Search code examples
c#machine-learningpredictionml.net

ML.Net array data input


I am having a hard time to Predict monthly sales with daily sales data input using Microsoft .ML

    class Data
        {
            [Column(ordinal: "0", name: "Label")]
            public float PredictedProfit;
            [Column(ordinal: "Month")]
            public int Month;
            [Column(ordinal: "DayOfMonth")]
            public int DayOfMonth;
            [Column(ordinal: "Sales")]
            public double[] Sales;
            [Column(ordinal: "MonthlyProfit")]
            public double MonthlyProfit;
    }
    ...........................
     MLContext mlContext = new MLContext(seed: 0);
    List<VData> listData;
    VData row=new VData();
    .....
    fill row
    .....
    listData.Add(row);
    var trainData = mlContext.CreateStreamingDataView<VData>(listData);   

    var pipeline = mlContext.Transforms.CopyColumns("Label", "MonthlyProfit");            

    pipeline.Append(mlContext.Transforms.Concatenate("Features", "MonthlyProfit", "Sales", "Month", "DayOfMonth");

    pipeline.Append(mlContext.Regression.Trainers.FastTree());

    var model = pipeline.Fit(trainData);

    var dataView = mlContext.CreateStreamingDataView<VData>(listData);
    var predictions = model.Transform(dataView);
    var metrics = mlContext.Regression.Evaluate(predictions, "Label", "MonthlyProfit");

metrics value is always zero, and no predicted data


Solution

  • Pipelines in ML.NET are immutable: calls to pipeline.Append return a new updated pipeline, but don't change the original pipeline.
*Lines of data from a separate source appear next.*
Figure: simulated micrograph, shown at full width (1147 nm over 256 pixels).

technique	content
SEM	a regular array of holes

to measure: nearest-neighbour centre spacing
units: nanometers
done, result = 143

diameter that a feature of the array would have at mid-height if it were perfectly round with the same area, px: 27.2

    Modify your code to do:

    var pipeline = mlContext.Transforms.CopyColumns("Label", "MonthlyProfit");            
    
    pipeline = pipeline.Append(mlContext.Transforms.Concatenate("Features", "MonthlyProfit", "Sales", "Month", "DayOfMonth");
    
    pipeline = pipeline.Append(mlContext.Regression.Trainers.FastTree());
    

    In addition, the [Column] attribute you are using is having no effect. In order to change the label column's name, you can use [ColumnName("Label")]. All other attributes are completely unnecessary.